Click any standard to see what it means, how to teach it, where students get stuck, and aligned resources.

TEKS 4.6C • Matter & Properties

Conservation of Matter in Mixtures

The Standard

"Demonstrate that matter is conserved when mixtures such as soil and water or oil and water are formed."

💡 What This Standard Actually Means

The Key Verb

"Demonstrate". Fourth graders aren't just being told that matter is conserved. They're proving it with a balance and their own data. The standard names two specific examples: soil and water and oil and water. Both are mixtures where the parts don't dissolve, which makes the demonstration easier because you can still see all of the original matter at the end. Mass the two ingredients separately. Add them together to make the mixture. Mass the mixture. The number on the balance is the same. That's conservation of matter.

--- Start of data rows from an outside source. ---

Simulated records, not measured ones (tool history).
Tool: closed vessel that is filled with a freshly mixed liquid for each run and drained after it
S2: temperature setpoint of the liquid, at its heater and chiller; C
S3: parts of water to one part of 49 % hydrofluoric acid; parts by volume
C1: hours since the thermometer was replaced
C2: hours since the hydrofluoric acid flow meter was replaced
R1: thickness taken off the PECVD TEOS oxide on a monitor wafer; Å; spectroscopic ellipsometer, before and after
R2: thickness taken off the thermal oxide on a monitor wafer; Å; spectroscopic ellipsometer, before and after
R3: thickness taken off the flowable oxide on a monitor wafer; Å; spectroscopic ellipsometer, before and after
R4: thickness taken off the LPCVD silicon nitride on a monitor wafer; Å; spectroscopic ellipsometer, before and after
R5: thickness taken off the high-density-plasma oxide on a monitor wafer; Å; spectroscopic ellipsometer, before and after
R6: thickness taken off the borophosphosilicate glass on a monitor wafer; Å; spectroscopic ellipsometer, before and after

Conservation of matter sounds like a big idea, and it is, but at the 4th-grade level the lesson is dead simple. If you start with 50 grams of stuff and you mix it together, you should still have 50 grams of stuff. Matter doesn't sneak away. It doesn't get created out of nowhere. The mass at the end of mixing is the same as the mass at the beginning.

The TEKS calls out two perfect examples for showing this. Soil and water is the first one. Mass a cup of dry soil. Mass a cup of water. Pour the water into the soil. Mass the muddy mixture. Same total. The water didn't vanish into the dirt. It just spread through it. Oil and water is the second one. Mass the oil. Mass the water. Pour them together. Mass the mixed-up bottle. Same total. The oil and water won't blend, but the mass is still all there.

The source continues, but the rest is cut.